The material is not super imortant but it needs to be at least 1/8" thick preferably stainless. Ill try to include a picture to give an idea of what i need please feel free to ask anything you need to know to properly quote this.
If the picture i post is too hard to figure out or just too busy i can send anyone the cad file.
Thanks in advance for any help with this.


Ultra Member
How wide is the strip? Looks to be about 0.750 or so. Is it critical?

You going to use a router and use this template as a guide to cut the slots and holes?


Premium Member
The hole and slot placement on the x axis also is a little hard to interpret. The holes - counter sink perhaps in thicker material? For getting any anchors out of the way?


sorry guys a local guy is giving me a hand with this so im good. in case you were still curious it was 1/2 inch wide and sort of im going to use a burr in my dremel to cut the slots. the holes are there to help align the slots between 2 eyelets.


Hey Guys,
I got my part and without getting rude about it im not happy with it slots arent straight the surface finishes are terrible ect...
anyways anyone want to quote me on this done properly?
Thanks in advance,


Ultra Member
Premium Member
Sorry to hear it didn't work out, hopefully someone here can make it right.

I am curious about the application though - you say its a template, but the Dremel burr is being guided by the slot? Do you mean the shank of the burr (vs. the cutting edge). Is the shank undersize the 0.125" & runs around inside the periphery? A picture might be helpful. Only reason I say this is I don't really see the need for stainless unless I'm missing something. Depending on the alloy, it may not be the most forgiving stuff to machine & serve your purpose any better. If you after smooth action & wear resistance, other materials might make good choices.

Also, if you drop a 0.125" dia end mill in & make the slot, one side of the cutter is climb milling the other not. So again, depending on the material could be a recipe for one surface being ok & other less so. So either you could relax the width constraint & make it say 0.130" using a .125 EM. Or if 0.125" is critical, then machinist may need to start with a smaller EM & the end radius may look a bit different. So just bit of end use feedback in this regard would be useful.


Hey Peter ill do my best to answer your questions, stainless is only preferable so if i forget to oil it it wont rust so easy. Yes the slots are guides for the shank of a burr to ride on while the burr makes the slot. I put a dowel threw the holes and into corresponding holes in the plastic and clamp them together. The reason for the 2 lengths of slots is to accommodate 1 and 1.5 inch webbing depending on what is required. 0.130 would be fine as long as they were straight.

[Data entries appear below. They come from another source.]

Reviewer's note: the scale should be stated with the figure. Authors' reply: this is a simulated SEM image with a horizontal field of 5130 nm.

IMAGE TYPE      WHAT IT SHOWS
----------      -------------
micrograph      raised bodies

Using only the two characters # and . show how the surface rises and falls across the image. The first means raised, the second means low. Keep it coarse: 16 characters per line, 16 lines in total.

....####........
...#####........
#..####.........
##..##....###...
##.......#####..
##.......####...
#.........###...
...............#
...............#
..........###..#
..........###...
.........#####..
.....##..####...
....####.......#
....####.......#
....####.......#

The part i received was just poorly made the holes weren't even round maybe ill snag a picture tomorrow but in attempt to make it somewhat acceptable i sanded and blued it so im not sure how bad it was will show.

Im sorry im so poor at describing my thoughts i dont know much at all about machining.


ersatz engineer
AntCaps, Most stainless alloys work harden as you mill them. This job is fairly easy in aluminum. but takes a lot longer - up to 3 times as long, to do in stainless. Cold rolled would take up to twice as long... It would dull at least one HSS cutter as well in stainless (that alone would increase the cost a lot).

I recently did a job in 1/8" stainless 316: 5 - 3/8" holes. I had to sharpen the drills 4 times to make the 5 holes, and it took about an hour to cut them. It takes time to do an accurate job so the holes are to size and round in stainless.

If you really need long wearing, the ideal material is 4140, milled and heat treated. this is very easy to machine annealed, but hardened it is long wearing. BUT If you REALLY need corrosion resistance, use 154CM, a knife making material - it is often referred to by machinists as a 'near stainless' and it can show some discoloration over time due to oxidation, but is very workable, and hardens well in heat treat. It doesn't corrode like soft steels, however.

- for the really picky people: 154CM is sold as stainless, but it does corrode a little over time.